Dazai’s “Almanac of Pain,” et al.

A political memoir from Dazai Osamu! I find it hard to comprehend the kind of young communist he could have been, and “Almanac of Pain” could serve as the title for his collected work. It is hard to imagine how it can be a story either, lacking plot, and other characters. It is not lacking for aphorisms, however. Nor is it lacking humor (self-deprecating humor, of course).

I thought he was challenging (in advance) Keene’s claim for him as a social historian of defeated Japan: “I am a writer of the marketplace. What I speak bout remains within the purview of the history of the one little individual called ‘me’” [and various other names!], but he turns to make a claim similar to what I think Keene meant (exemplification of the spirit of the time, not documentation of details of typical behavior or attitude): “but in later ages when the time comes to investigate our current of thought, it may be that these personal fragmentary descriptions of our [!] lives that we are always writing will be more reliable than the writings of so-called historians” (in “An almanac of pain,” [1946] Lyons tr., p. 263).

A statement of the leitmotif of strong women and a weak Dazai follows, as he notes the women in the family long outlive their husbands, and that sons-in-law had to keep marrying in (the previous three generations).


I read Blue Bamboo, with more Dazai stories, mostly reworkings from the war years. Along with translator Ralph McCarthy, I wish that he had written more Irie family serial stories. I prefer Dazai frivolity to self-laceration. I wish that love conquered all and that we all lived happily ever after.

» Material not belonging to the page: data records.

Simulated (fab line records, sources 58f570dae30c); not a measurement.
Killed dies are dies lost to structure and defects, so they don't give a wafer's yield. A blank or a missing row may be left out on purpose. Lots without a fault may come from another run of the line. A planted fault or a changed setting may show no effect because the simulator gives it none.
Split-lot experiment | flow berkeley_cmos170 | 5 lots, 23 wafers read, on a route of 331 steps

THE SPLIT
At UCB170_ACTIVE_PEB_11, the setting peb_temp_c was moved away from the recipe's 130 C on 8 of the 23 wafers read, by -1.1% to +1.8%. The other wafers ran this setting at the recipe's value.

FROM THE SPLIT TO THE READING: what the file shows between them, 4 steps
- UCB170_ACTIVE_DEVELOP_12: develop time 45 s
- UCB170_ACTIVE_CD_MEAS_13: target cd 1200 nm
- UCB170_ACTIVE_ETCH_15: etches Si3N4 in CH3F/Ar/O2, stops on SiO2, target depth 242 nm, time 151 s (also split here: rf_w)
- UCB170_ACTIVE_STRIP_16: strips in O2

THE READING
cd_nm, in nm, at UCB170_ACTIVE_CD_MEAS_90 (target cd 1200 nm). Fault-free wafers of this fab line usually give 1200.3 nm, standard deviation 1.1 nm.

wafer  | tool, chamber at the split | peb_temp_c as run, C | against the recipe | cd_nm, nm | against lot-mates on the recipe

Dazai says something that recalled Mislosz’s statement about the domesticity of European “scenery” in contrast to the inhuman scale of western North America:“Scenery is something that has been gazed at and described by people through a long passage of years, that has been, as it were, tasted by human eyes, softened and tamed by human beings.” (from Return to Tsugaru (1944), p. 331). In contrast “this seacoast at the northernmost end of Honshu was nothing at all like scenery. It totally rejected human existence” and is “simply frightening… This was the dead end of Honshu” (p. 332). This seems to be the Taiwanese conception, too. Sun-Moon Lake or the dawn above the clouds from Ali-Shan—or the Golden Gate Bridge… In “100 views of Mt. Fuji,” Dazai sought an unhackneyed experience of the most famous site in Japan, though he eventually came to appreciate what everyone else does. There seems to me some load of reverence in the way people from Taiwan and from Indonesia (and elsewhere, but these are the two I’ve experienced most recently) use “famous” for a professor or a school: as if the judgment was supernatural, not a product of the repetition of people’s words.